Such an achievement on a tough course and after a difficult journey suggest that we may see some very exciting performances from Peter Emase over the coming months.
Back in the UK, the rest of the team were out in full force at the Brighton Marathon. Defending champion and course record holder Dominic Kimwetich was up against a very strong field in a race which has established itself as the second biggest marathon in the UK since its inception in 2010. Changes to the route, which has seen new course records set in the men’s race every year, promised that this year’s event would be even faster.
Heavy rain and chilly temperatures the day before the marathon did not bode for good race conditions, however Sunday arrived dry and cool, albeit under heavy grey clouds.

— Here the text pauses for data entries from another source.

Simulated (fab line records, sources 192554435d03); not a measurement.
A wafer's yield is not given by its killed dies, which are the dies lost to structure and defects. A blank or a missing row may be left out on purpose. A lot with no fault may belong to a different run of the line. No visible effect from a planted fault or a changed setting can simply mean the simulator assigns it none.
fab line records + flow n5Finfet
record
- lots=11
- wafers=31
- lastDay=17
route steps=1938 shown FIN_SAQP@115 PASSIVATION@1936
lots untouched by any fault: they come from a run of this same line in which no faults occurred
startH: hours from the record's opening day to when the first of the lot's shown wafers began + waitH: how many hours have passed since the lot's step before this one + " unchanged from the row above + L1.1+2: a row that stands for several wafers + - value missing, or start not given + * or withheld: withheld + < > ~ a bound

The race was started at 9:15am by marathon world record holder Paula Radcliffe and the lead pack devoured the first 5km in little over 15 minutes. Run-Fast pace makers Boniface Kongin, Matthew Kimutai and Peter Wanjiru set the tone at the front end perfectly, going through 20km in 62 minutes. A group of eight men kept a tidy pace for most of the race. They fought against a strong headwind along the exposed part of the course leading up to the power station, aptly named the Road to Hell, with nobody seeking to push ahead. This all changed at mile 20 as, with the wind now at their backs, cracks began to show and the bulk of the group fell away, the final 10km a two-man race between Dominic and fellow Kenyan athlete William Chebor. The pair matched each other stride for stride along the final stretch of the promenade until, with just one mile to go, Chebor put in one final push, reaching the ribbon first in a new course record time of 2:09:25. Dominic followed closely into second with a new personal best time 2:09:36 and well within the course record he set on this same course last year.
Slightly further back in the pack, Run-Fast athletes Colin Leak and Nicholas Kirui found themselves in a slightly awkward position. Having been tasked with pacing the second elite group, the pair found themselves at the halfway point with no athletes to look after as many had succumbed to fatigue and been unable to maintain the set pace. At mile 14 the team-mates paired up to assist British athlete and marathon debutant Ian Kimpton, accompanying him to 23 miles and a first-attempt time of 2:18:04.